Hip hop is more than music.
Creativity explodes and becomes fully energetic as soon as arts combine and arts begin to talk to each other.
[music]
Bridget: I'm Bridget Minamore. I'm a writer and a poet and I write poems about love, home, diaspora and music. This episode we'll be looking at how the culture of hip hop has collided with art in many forms. Hip hop has always been poetry to me. It's helped me see things better, not differently, but clearer. Lyrics have always made my brain connect to a new frequency almost, while a great beat can hit something in my chest like nothing else.
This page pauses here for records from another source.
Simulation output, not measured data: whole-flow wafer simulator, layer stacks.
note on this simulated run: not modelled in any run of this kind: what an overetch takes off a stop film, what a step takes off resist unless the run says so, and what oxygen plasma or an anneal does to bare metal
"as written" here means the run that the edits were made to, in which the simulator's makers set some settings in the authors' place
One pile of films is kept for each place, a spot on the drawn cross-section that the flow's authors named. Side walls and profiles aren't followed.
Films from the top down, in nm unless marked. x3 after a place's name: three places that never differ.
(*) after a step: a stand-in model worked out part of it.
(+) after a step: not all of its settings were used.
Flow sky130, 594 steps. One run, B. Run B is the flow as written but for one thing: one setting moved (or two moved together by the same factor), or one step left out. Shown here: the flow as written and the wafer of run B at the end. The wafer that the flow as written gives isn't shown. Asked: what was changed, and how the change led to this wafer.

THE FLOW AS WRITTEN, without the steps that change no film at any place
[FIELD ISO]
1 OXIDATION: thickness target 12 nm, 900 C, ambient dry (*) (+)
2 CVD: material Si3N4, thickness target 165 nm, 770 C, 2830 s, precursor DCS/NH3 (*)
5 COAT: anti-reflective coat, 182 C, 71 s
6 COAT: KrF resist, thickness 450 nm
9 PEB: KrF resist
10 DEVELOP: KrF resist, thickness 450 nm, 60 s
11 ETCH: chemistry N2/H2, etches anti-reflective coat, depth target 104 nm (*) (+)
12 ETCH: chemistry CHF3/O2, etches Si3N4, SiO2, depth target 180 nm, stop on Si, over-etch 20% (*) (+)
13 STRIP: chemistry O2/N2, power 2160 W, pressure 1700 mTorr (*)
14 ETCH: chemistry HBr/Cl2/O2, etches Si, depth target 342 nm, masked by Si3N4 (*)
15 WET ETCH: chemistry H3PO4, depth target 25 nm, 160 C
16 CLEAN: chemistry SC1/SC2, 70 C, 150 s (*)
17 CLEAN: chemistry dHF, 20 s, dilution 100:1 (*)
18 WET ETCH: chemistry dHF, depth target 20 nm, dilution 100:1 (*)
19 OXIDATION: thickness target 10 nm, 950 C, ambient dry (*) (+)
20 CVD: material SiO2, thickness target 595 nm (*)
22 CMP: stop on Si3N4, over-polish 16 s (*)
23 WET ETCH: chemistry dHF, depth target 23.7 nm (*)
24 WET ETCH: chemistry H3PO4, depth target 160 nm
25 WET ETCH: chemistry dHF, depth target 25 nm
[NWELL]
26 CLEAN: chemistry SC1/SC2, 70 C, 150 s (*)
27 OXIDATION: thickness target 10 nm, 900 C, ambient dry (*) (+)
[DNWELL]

When we talk about hip hop, we need to talk about a strong connection with black culture. It all started as an artistic and social-political movement that stems from the Bronx in New York in the early 70's. Zezi Ifore, broadcaster and creative consultant, talks about how black people's lived experiences birthed hip hop.
Zezi: It just came up of inner-city life. Lots of struggle but also lots of joy. I think, actually, a lot of this stuff sometimes we can talk about it-- In terms when we talk about black art forms and black work, it's always seems to be tethered to this idea of like making something good out of something bad, but I think it's bigger than that. I think it's about expression. It's about being a human being, being alive, expressing yourself and releasing.
I think black people have been excellent at that since the dawn of time. Before slavery, we had many forms of art and storytelling and expression that weren't just about, "Oh, let me just transcend the horror of my day to day life." It's like, this is just how we are. We can kind of look at the fact that yes, inner-city life in downtown New York for black people in the early 70's was probably not a vibe, but I feel like they would be making this stuff even if it was because that's just what it is to be black.
Bridget: Hip hop, the raps, the instrumentals, and the scratches have reached spaces beyond the Bronx. It has connections with global politics and social movements and the art worlds. Fine art and hip hop might seem separate and distant, but the two worlds are constantly merging. Major hip hop artists have become vocal art collectors and fans.
Jay-Z’s appreciation for Jean-Michel Basquiat is a great example of this. He has been name-dropping the artist in his raps for years and even brags about his daughter Blue Ivy owning a Basquiat painting. Speaking of Basquiat, he and Artist Keith Haring were both key figures in showing hip hop aesthetics in their work. From Basquiat's entitled History of the Black people, which linked the history of the Egyptians to Africa to Haring's mural Crack Is Wack which was displayed in the streets of Harlem. Both these artists portrayed the social issues faced by Black and LatinX communities in their art.
Darren Pih is an expert on Keith Haring. He's a curator at Tale Liverpool and he's co-curator of the first UK solo exhibition of the American artist and activist. He talks about Haring's work and how he merged the worlds of hip hop and art.
Darren Pih: Haring is somebody who was born in Pennsylvania. He moved to New York City in 1978. I think at the time-- Now, looking back at Keith Haring's work he was a painter. He made drawings and public murals. He made works on the New York subway in their thousands. His work somehow seems synonymous with the cultural energy of New York City in 1980s. He's somebody who, he becomes a student, but very quickly, clubbing and club culture becomes a really big part of his life.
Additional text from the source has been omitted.